In an interview with Montana Free Press, former commissioner and Sweetwater Travel Company co-owner Dan Vermillion acknowledged the dearth of easy solutions, but said moving policy-making out of the commission’s purview is a mistake.
“This is transferring decision-making responsibility to the Legislature, which I don’t think is a good idea with complicated resource issues,” he said. “I am a strong believer that the commission — whether it’s a Republican commission or a Democratic commission — is a much better place to have these conversations because they are much more connected to the actual users of the resource.”

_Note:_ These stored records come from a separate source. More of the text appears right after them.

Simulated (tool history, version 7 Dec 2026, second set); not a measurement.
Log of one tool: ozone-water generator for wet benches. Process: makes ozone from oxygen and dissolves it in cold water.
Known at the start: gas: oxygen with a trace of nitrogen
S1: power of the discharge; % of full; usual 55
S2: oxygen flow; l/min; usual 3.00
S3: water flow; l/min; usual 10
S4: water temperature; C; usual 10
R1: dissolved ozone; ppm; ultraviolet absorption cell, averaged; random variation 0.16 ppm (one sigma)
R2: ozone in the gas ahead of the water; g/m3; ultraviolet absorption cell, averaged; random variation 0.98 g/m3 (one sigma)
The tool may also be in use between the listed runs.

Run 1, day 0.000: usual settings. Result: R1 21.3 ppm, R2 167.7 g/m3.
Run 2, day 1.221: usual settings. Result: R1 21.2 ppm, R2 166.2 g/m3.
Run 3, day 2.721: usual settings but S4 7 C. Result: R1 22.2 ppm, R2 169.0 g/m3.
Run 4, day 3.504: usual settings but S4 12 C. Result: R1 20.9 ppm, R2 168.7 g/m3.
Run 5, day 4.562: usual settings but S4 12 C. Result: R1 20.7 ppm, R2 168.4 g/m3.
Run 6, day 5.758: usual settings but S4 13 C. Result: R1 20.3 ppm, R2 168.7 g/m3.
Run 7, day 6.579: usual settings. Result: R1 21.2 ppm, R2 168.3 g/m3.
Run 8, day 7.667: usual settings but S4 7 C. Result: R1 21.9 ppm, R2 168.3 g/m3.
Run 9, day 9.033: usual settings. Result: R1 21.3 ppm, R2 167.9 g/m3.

Madison River Work Group member Mike Bias told MTFP he was disheartened when he learned FWP and Gov. Greg Gianforte were pushing for EQC to take up the issue. That will likely delay regulatory changes at least until 2026. Bias said that’s too long a wait for his group, Fishing Outfitters Association of Montana.
“Our primary concern right now is the resource,” he said. “2022 was a busy year on the Madison, and if we have another three years of busy, when does the resource start to be impacted?”
Bias said the work group cast a wide net in its search for river crowding management frameworks, looking at rivers in Alaska, Michigan, Colorado and Arkansas. He said he’s doubtful that EQC will come up with a solution that hasn’t already been considered and vetted by the work group or its predecessor, the Madison River Negotiated Rulemaking Committee.
Bias added that he fears the issue has become politicized, due in part to the fact that policy-making bodies like the governor-appointed Fish and Wildlife Commission don’t want responsibility for imposing a permit-style system on the public.
EQC is a bipartisan body composed of lawmakers, members of the public and a non-voting representative from the governor’s office. It’s tasked with studying Montana’s environmental health and forwarding policy recommendations to the Legislature and governor.
If EQC moves forward with a study bill, it could recommend changes to Montana law or an overhaul of FWP’s administrative rules, according to FWP spokesperson Greg Lemon. The Legislature would then have the opportunity to act on those recommendations in the 2025 session.
“The reality is that the decision how to—or if to—regulate recreational use on our rivers really is not the department’s decision,” Lemon told MTFP. “In the public trust [model], the department plays the role of trust manager and we manage the trust for the trustees at the direction of elected or appointed officials.”